On Taking a Lunch Hour — Or Not

Fellow wool-gatherers
Fellow wool-gatherers

On advice from my friend Elizabeth, and as mentioned in my last post, I tried to take lunch hours this week. There’s a reason why they’re built into the 9-to-5 work day, after all. It makes sense to give ourselves a break for refueling on all levels: food for the body, relaxation for the brain, maybe some socializing for the soul.

From Tuesday on, I managed to get out of the house for my lunch hour around 5:00 p.m. Not exactly optimal, but still, I counted this as a step in the right direction. Elizabeth and I had been talking about how I can get at least one measly hour’s worth of fiction in each day during the week. Hence, a lunch hour.

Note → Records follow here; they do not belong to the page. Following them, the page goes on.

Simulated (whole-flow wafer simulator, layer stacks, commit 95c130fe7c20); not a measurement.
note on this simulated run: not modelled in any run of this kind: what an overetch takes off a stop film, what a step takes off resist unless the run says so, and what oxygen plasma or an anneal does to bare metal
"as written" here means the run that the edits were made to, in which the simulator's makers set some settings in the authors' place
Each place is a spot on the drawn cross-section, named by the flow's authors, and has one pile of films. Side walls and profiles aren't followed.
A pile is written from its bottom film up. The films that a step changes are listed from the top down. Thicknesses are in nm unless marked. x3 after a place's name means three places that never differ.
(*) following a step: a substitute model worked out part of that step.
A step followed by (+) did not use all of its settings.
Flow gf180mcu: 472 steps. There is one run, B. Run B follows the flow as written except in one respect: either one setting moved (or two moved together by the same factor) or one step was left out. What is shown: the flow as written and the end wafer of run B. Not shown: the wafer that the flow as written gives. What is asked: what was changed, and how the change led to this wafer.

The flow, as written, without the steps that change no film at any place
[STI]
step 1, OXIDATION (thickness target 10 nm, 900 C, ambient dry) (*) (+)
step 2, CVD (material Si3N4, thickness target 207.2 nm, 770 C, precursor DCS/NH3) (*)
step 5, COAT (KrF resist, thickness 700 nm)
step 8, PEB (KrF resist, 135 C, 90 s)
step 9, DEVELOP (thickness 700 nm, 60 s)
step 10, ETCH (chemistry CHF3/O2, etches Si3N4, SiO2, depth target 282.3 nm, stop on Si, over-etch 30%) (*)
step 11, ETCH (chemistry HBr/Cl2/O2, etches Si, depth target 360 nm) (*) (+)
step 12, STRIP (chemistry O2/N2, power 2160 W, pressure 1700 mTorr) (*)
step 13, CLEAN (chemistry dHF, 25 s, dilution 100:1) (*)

The key is to actually leave my home and my WiFi. And, in fact, it did work even though my lunch hours occured so late in the day. I managed a few hours worth of fiction while sipping a nonfat, decaf latte in my favorite coffeehouse. And this helped my mood, yet…

Why did I still feel like crying sometimes? I don’t know what’s going to become of me. Honestly. I feel cornered by all the decisions I’ve made in my life that have landed me here: Knowing which work will truly make me happy, not knowing how I’m supposed to save for retirement and all that practical stuff…

So, though I’ve halted the descent down the depression slide, it’s still there, lurking. I still wonder how people with real lives — real career, kids, tons of responsibilities — get their novels written. Don’t they need tons of downtime to let the brain juices burble and sift? Maybe not. But I guess I do.

A Little Sanity

Weekend writing spot: Laptop, dog, beans and rice, what could be better?
Weekend writing spot: Laptop, dog, beans and rice, what could be better?

I think, but I’m not sure, that I started off this week a million times more sane than last week. Don’t get me wrong, at various points over the weekend stress nipped at me, reminding me of its existence while I went about my business trying to have a weekend away from the work.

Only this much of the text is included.